The artificial intelligence on our phones and computers doesn’t have a face. Talking to Siri, Cortana, Alexa, or most recently Google’s Assistant can be fun, but these disembodied virtual assistants are just voices, leaving us talking to our devices and looking bit weird. Researchers at the University of Leeds have been looking into an alternative to this, by taking a TV show character and making them into a virtual avatar capable of speaking new phrases and sentences, which could be the template for training natural, interactive AI avatars of the future.
That TV show character? Who else but Joey Tribbiani from Friends. Stepping beyond a simple computer generated character, the trick here is the reborn Joey will speak in the same manner as the original. The virtual Joey is trained by using original Joey’s phrases, speech patterns, face movements, and intonation; resulting in a new Joey ready to say whatever the AI driving him wants him to, while still sounding and looking like Joey. At least, that’s the potential, but as you can see from the demo video it’s a work in progress.
It’s very complex work. To train virtual Joey, all the above aspects of his character must be mapped, and new short sentences created for him to speak. The computer system must then match synthesized Joey-speak to the movement of his mouth, blend the two together, and place the virtual Joey-mouth onto his face, and at the same time use face tracking to align movement and expression.
Training for the future
The result is Joey telling someone off-screen, in a bathroom, that he likes pizza and cheese. It’s something that never happened in the show, and didn’t require a reshoot with actor Matt le Blanc. Additionally, just to make it all even more challenging, because he isn’t standing in front of the team reciting lines, Joey’s speech must be taken from the catalog of Friends shows, and all the background noise must be removed first.

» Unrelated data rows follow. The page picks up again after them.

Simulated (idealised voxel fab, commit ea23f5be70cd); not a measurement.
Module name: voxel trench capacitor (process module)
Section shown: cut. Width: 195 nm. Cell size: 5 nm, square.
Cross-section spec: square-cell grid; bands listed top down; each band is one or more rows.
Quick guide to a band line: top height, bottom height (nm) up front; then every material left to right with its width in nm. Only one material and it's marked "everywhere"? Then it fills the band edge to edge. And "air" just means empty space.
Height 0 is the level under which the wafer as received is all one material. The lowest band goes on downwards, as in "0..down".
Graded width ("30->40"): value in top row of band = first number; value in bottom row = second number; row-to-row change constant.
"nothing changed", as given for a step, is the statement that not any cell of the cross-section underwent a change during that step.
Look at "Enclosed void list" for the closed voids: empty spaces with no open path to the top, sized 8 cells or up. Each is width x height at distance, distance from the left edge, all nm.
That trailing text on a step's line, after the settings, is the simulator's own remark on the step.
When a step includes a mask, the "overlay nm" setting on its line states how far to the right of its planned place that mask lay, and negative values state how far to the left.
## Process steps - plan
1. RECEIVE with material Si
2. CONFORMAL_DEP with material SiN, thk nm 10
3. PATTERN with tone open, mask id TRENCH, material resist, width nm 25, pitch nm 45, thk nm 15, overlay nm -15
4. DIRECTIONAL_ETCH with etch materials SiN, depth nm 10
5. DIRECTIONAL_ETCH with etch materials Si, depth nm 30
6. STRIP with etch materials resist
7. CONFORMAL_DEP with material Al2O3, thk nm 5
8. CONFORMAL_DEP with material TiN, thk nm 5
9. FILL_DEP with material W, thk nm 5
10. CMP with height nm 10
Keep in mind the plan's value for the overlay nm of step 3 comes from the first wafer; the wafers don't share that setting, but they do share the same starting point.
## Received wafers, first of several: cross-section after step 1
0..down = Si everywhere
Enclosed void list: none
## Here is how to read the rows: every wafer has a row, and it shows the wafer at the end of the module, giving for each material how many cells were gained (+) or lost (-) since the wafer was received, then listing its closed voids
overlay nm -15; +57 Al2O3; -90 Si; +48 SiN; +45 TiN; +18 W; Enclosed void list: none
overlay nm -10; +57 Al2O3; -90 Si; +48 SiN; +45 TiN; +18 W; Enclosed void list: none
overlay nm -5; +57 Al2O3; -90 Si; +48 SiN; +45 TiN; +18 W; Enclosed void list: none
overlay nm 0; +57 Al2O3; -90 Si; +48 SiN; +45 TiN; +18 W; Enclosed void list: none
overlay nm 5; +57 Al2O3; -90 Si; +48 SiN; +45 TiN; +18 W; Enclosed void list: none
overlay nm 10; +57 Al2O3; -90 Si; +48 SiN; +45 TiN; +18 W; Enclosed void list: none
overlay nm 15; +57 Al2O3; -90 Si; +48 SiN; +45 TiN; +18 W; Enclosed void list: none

The render isn’t perfect, but the team that created it is working to improve it. More excitingly, the method can be used to “virtually immortalize” any character, and interact with us, or with other avatars. Once perfected, uses could go beyond giving Siri and Cortana a celeb’s speech, face and body, and into creating new content using these avatars. Whether that’s an episode of Friends without any of the actual actors appearing in it, virtual representations of a long-since-departed individuals relaying messages seemingly from the after-life, or ultimately training artificially intelligent systems to move, emote, and sound just like us.